City Manager John Pietig said he’s not happy with Visit Laguna’s app.
“They have really enjoyed and advocated for hosting it on their platform for years and it’s just not working,” Pietig said. “We have to get it away from Visit Laguna and I’m planning to have that conversation with them very soon.”
Pietig said that going forward, the trolley tracker system needs to be a standalone app that can be quickly accessed.
Mayor Pro Tem Steve Dicterow said he was unhappy to cancel the weekend trolley service and thinks ridership could be increased with a better smartphone app, greater predictability and certainty of arrival times, and giving residents the ability to flag down any trolley driver for a ride.
Councilmember Toni Iseman proposed working with Dicterow to continue the conversation with residents and make recommendations on trolley ridership.

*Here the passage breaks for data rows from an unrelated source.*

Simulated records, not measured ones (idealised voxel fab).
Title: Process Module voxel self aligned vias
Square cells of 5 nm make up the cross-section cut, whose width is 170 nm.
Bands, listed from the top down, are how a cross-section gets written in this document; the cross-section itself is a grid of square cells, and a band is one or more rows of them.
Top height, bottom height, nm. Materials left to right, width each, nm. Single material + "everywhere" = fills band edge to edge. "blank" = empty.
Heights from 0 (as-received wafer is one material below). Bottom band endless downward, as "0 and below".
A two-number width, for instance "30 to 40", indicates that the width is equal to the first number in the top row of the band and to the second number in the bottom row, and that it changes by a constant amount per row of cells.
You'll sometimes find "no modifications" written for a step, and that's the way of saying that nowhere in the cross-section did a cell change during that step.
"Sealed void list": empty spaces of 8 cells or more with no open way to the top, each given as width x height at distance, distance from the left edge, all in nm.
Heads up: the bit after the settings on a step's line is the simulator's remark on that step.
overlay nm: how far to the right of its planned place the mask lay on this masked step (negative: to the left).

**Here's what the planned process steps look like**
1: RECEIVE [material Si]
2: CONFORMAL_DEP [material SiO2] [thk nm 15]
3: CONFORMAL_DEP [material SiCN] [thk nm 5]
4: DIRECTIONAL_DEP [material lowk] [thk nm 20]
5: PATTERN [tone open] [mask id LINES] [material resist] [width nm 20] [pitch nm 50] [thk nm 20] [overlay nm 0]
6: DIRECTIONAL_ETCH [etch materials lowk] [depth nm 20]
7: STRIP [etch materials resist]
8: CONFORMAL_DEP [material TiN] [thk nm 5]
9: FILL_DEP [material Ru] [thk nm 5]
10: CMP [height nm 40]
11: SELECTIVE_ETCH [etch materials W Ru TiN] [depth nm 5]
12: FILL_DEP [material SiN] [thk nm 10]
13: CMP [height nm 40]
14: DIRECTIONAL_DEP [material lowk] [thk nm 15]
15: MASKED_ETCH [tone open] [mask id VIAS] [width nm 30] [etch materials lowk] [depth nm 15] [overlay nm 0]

“Steve, I hear a subcommittee forming, that you and I will come up with the recommendations from [members of] the public that are here tonight of things that will make it easier for our ridership to grow,” she said.
Dicterow said he was happy to wok on the issue with Iseman.
Miles Riehle, 16, of Arch Beach Heights, said the trolley is his primary mode of transportation, adding that both Uber or Lyft have stepped up their enforcement against drivers who provide rides to customers under 18 years old. The City Council has previously discussed offering ride-hailing vouchers as an alternative to trolley service.
“The strict drivers will just kick you out and say I can’t give you a ride,” Riehle said. “If you were going to reimburse people for ride-sharing, it would prevent people like me from using it because I’m under that age.”
Riehle added that he worked over the summer as a trolley steward and said 80 percent of people riding trolleys didn’t know the schedule and the difference between the various trolleys.
“If we were able to just differentiate between the services, I think that would really help,” he said. “People would know this is the one that goes up to [their] house.”
On Oct. 29, the City Council is scheduled to review weekday trolleys, known as the Main Line, and potentially cancel the service because of poor ridership, Pietig said.